Library service platforms

The library services platform, library management system and the Cloud

The Cloud is one the key attributes that distinguishes a library services platform (LSP) from a library management system/integrated library system. A conventional LMS/ILS may be installed in hundreds of libraries in multiple versions, on a variety of hardware using different operating systems. Each new release must be tested with all these variables and then implemented in each separate library system. This is time-consuming and takes up significant vendor and customer resources. It also militates against interoperability. Examples of cloud based multi-tenant LSPs are Ex Libris/Clarivate Alma and OCLC WMS.

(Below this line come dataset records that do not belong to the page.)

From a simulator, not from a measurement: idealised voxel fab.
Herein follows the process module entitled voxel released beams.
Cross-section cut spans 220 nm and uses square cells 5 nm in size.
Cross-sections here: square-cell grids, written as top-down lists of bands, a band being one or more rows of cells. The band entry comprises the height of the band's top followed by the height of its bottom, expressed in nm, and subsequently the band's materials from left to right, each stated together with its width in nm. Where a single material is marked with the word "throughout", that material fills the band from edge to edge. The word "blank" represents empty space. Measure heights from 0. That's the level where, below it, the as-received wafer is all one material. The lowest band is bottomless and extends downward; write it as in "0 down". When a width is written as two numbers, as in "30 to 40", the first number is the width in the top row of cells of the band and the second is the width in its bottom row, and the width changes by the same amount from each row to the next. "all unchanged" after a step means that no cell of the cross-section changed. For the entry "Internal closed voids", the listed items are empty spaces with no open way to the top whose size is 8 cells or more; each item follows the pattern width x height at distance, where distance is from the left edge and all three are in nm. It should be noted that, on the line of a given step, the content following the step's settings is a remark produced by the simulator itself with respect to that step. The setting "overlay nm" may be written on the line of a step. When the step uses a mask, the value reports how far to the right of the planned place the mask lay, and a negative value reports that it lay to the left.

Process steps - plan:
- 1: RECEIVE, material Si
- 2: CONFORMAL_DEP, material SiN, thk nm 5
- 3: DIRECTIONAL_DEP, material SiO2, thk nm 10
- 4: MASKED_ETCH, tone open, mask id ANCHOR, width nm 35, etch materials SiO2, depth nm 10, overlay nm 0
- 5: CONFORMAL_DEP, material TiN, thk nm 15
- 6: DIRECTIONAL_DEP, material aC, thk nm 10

The differences between (multi-tenant) cloud and hosted systems

While most library system vendors offer the option of hosting ‘in the cloud’ only a few offer multi-tenant cloud systems:

“[A multi-tenant system] is essentially a single system with the multiplicity of client libraries being ‘tenants.’ These ‘clouds’ may be regional (e.g. European) in order to meet legislative requirements but, within each multi-tenant environment, there is only one copy of the application software, one operating system and one database supporting multiple organizations on a single bank of servers. The vendor only has to deploy, develop, maintain and upgrade one copy of the software. In contrast a hosted solution is much less efficient. While the hardware infrastructure may be shared the vendor still has to support a multiplicity of client systems that need to be maintained separately. The efficiency benefits to the vendor of what is in effect one single global (or at least multi-national) library system are clear.” From: Library management system to library services platform. Resource management for libraries: a new perspective DOI: 10.13140/RG.2.1.4315.3128 Ken Chad. Higher Education Library Technology (HELibTech) Briefing paper. August 2015.

Libraries and the cloud

[From Research Information October/November 2020]

“Libraries, like many institutions, have shifted away from local hardware and software installation and towards the access of services over the internet. The shift has been driven by the promise of both cost savings and the provision of better services. The Integrated Library System (ILS) has traditionally been the centre of a library’s technological infrastructure – integrating acquisition, cataloguing and circulation information – and these were some of the first services that libraries started to move across to the cloud around 10 years ago.

An increasingly integrated ecosystem As cloud computing has become the ‘new norm’, it has enabled an increasingly integrated system of services. As the different parts of the library ecosystem move to the cloud it becomes easier for them to connect with each other – and as more institutions move to the cloud, it becomes more financially viable for new services to be developed

Artificial intelligence: As well as integration, the great swathes of data that are being collected and shared via the cloud also opens the opportunity for artificial intelligence and machine learning to offer new insights and improvements to the way services are used.”.